Virtual Art Academy

A Guide To Block Studies

colored blocks high saturation primary colors
block studies

Learning color by doing block studies sounds simple, but it is one of the basic skills an artist needs and is often the one that is the most neglected. Many beginners use either too much garish color, or go too far the other way and do not use enough color in their grays. The best color is somewhere in between and can produce a beautiful painting. I learned color indirectly from the two great mid-twentieth century color schools in the United States: the Henry Hensche and the Sergei Bongart schools. There is only one way to learn color and that is to do a lot of block studies. Painting colored blocks is a quick and efficient way to learn color.

“Slovenliness in matching color is more difficult to overcome in later life than slovenliness in drawing. Neglect of the science of color in early days can only bring regret in later life, when each year adds to our conviction of the possibilities that mastery over color can achieve.” Rex Vicat Cole, The Artistic Anatomy of Trees, 1916

How to do it


  • Start with two blocks against a contrasting background.
  • Use geometrically shaped objects, each of a different color.
  • Place objects close together.
    Position objects so that the light casts strong shadows.
    Paint close to the setup – almost within touching distance.

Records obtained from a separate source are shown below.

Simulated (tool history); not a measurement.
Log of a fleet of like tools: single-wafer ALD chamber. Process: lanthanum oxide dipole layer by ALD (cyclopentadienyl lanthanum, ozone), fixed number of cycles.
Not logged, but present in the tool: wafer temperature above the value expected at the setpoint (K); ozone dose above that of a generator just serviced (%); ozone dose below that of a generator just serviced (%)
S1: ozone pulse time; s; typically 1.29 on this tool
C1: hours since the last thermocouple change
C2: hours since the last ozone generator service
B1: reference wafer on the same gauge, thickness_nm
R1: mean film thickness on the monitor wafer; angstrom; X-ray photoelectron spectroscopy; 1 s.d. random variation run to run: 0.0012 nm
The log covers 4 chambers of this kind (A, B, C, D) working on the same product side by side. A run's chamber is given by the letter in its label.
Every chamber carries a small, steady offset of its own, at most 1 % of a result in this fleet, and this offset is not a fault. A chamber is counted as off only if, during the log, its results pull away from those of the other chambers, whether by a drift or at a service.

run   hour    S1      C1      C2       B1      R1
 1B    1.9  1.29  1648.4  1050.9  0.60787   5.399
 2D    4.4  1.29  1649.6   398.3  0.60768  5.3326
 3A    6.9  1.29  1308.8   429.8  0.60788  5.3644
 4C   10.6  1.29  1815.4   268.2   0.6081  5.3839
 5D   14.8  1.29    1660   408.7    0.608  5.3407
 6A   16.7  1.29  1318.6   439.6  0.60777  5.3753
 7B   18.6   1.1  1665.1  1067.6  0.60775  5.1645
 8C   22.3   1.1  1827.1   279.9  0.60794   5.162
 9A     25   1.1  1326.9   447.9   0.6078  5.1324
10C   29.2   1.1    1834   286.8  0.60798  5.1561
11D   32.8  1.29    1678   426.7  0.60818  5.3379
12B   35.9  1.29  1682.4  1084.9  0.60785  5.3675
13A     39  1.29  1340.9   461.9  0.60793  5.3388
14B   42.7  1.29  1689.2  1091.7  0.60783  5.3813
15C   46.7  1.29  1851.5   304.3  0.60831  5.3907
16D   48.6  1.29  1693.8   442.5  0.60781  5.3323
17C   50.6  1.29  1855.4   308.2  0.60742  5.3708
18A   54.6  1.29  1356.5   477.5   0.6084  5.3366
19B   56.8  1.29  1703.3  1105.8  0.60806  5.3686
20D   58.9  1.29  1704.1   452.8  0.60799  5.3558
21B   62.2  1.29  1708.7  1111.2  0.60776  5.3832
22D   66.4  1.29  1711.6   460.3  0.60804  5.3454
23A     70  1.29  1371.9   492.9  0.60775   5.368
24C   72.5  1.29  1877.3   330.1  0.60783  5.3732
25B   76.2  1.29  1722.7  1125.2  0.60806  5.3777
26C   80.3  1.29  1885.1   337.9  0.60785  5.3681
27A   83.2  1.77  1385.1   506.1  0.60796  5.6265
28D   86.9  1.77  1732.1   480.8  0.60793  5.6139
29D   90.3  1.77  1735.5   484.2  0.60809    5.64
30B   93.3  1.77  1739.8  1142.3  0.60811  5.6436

  1. Place color spots in the center of the shapes for the light and shadow side of each object, and for the background.
  2. Adjust all of these color spots relative to each other until the relationships are correct. This is somewhat analogous to getting a chord in music to harmonize. You may have to move around the canvas four or five times.
  3. Adjust each color spot and get the approximate proportion of the color spot correct by working out from the center. Check the relationship between each color spot and adjust if necessary.
  4. Work on the boundary or contour of each block to get its exact shape.
  5. Change the setup, colors, and lighting conditions, and paint more block studies. The aim is to do 100 or more of these block studies. By then you will have much better skills at capturing the exact colors.
  6. As you progress, you can start to paint other still life arrangements. Once you know how to paint a rectangle, sphere, pyramid or cone, you can paint any object in life.